Tuesday, September 4, 2007

My Nephew David

My nephew David came up for a visit last week. He's my wife's older brother's oldest kid. He's 21 or so and he's going to university. He was up for 3 days after he finished his summer job and before he starts school again. He's a very nice kid, I suppose he's actually a man but to me he's a kid. He's quiet and polite. He's very bright and has an interesting sense of humour.

My wife started back to work teaching so I took some time off to show him around. I didn't mind 'cause he's a nice kid. But he would drive me C-R-A-Z-Y ! !

I would ask him "Do you want to go to the musem or ride the train ?"

He'd say "Yeah, that'd be ok I guess."

I'd say "No, no, no you have to choose one: musem or train ?"

He'd say "Yeah, whatever."

I'd say "Musem ?"

He'd say "Sure, I guess."

I'd say "Train ?"

He'd say "Uh, yeah ok."

It just drove me crazy. So I finally got an answer out of him. He wanted to go on the train. It was like this for everything. Although by the end of the visit I got him trained up so good and proper so he'd answer me directly.

So we're riding on the train. Dave's sitting on the inside by the window so he can get a better view. I'm sitting beside him. You can walk to the back or front of the rail car and stand on the little platform to get a better view or take a better picture than from inside the car. We're riding along.

Dave says to me "That's a nice view."

I look out the window and and sez "Yep."

He starts looking at me so I look at him and sez "What?"

He says "Well ?"

I says "Well what?"

He says "Well could you please move so I could get out and take a picture ?"

Jee-ee-ee-ze how'm I supposed to know he wants me to move. It's not like I can read minds you know.

The other thing was gettin' him to make conversation.

I'd say "What's your sister doin' ?"

He'd say "Working."

I'd say "How's your mom and dad doin' ?"

He'd say "Fine."

Bloody Blue Hell !! But, at least he didn't mind not talking. We could drive for half an hour and not say anything which was ok.

His ole man is kinda screwy. He phoned while David was there. He wanted to check up on him. He asked how I was doin'. I told I recently found out I had diabetes. I said I was cutting back on the beef and eating more fish. I said I hated fish. He asked why was cutting back on beef. I said well you know there's more omega 3 in fish and blah blah blah blah.
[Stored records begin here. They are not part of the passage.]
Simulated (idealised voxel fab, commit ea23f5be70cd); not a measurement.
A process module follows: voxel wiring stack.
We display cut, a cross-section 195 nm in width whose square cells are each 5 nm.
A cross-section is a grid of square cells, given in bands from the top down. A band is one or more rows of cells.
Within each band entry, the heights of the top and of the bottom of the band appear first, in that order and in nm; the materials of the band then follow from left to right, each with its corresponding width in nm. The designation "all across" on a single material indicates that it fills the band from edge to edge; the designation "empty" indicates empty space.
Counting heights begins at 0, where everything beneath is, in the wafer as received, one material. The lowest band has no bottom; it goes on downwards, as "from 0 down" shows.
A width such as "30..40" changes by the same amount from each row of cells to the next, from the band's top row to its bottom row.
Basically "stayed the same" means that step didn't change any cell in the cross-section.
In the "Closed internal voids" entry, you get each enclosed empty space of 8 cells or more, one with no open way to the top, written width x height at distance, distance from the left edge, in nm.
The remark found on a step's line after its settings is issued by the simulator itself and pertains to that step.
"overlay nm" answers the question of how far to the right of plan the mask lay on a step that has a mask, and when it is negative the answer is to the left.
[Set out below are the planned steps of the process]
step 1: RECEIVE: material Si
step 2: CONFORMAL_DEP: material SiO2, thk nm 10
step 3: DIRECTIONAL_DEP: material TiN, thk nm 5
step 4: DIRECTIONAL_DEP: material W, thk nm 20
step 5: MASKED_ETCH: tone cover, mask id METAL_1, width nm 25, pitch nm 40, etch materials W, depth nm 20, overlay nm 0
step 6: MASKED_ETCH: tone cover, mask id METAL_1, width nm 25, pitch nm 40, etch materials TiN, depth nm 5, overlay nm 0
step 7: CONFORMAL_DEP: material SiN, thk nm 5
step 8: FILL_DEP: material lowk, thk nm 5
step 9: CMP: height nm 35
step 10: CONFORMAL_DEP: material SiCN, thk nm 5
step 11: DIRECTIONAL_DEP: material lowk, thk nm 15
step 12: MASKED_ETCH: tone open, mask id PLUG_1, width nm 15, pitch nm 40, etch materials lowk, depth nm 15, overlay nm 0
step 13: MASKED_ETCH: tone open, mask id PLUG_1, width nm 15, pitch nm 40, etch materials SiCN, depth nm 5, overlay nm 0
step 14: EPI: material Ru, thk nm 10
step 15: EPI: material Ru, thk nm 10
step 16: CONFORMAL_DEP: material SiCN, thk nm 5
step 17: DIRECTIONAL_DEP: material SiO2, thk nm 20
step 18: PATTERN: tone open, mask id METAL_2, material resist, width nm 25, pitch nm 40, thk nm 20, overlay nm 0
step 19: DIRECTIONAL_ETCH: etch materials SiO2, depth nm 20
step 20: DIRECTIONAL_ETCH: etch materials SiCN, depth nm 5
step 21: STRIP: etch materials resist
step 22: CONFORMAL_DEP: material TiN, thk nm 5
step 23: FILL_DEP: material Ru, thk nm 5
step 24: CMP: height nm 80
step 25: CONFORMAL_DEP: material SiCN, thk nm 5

He says "Well, there's plenty of omega 3 in beef. "

I sez "What ? yer full of it !!"

He says "Oh yeah."

I sez " I never heard that."

He says "Oh yeah, in grass fed beef."

Well now here we go. It turns out that there's this one cow in Lower Slobbovia owned by some little old granny lady that pastured on the east side of this one particular mountain that had a slightly higher omega 3 content in it's meat than other beef. That's why beef is high in omega 3. Christ on a raft !!

There were signs. I should have known. When I first started going out with my wife her family was into this weirdness; one her sisters, her brother and her mother were twisting silverware. I don't mean with pliers either. I mean the whoooo-ooooo-oooo stuff like Uri Geller. All that psychic mumbo jumbo. I could have run then but no.

Monday, August 27, 2007

Aliens

A couple of summers ago we were driving to Edmonton. It was about 2:30 in the morning. My wife was driving. She was driving the truck and we were pulling a 20 foot tandem axle equipment trailer. We decided to find a place to take a 10 minute break.

We pulled up to this rest stop just outside Whitecourt. It was about 150 yards long and about 30 yards wide. It was brightly lit. The restrooms were on the side near the highway, the lights were on the opposite side of the restrooms.

We pulled up beside the restrooms. My wife and daughter went to the women's can and I walked across the rest area and into the grass and whizzed in the bush at the edge of the rest area. I finished and turned around and started walking back. I was about 25 yards from the truck. All of sudden I sees this thing running from under the truck straight towards me. Phizzzzt !!! Fastern a bat outta hell. It's about 12 inches long sorta rectangularish and furry. It didn't have a tail. It was low to the ground. It looked like a big furry chocolate bar.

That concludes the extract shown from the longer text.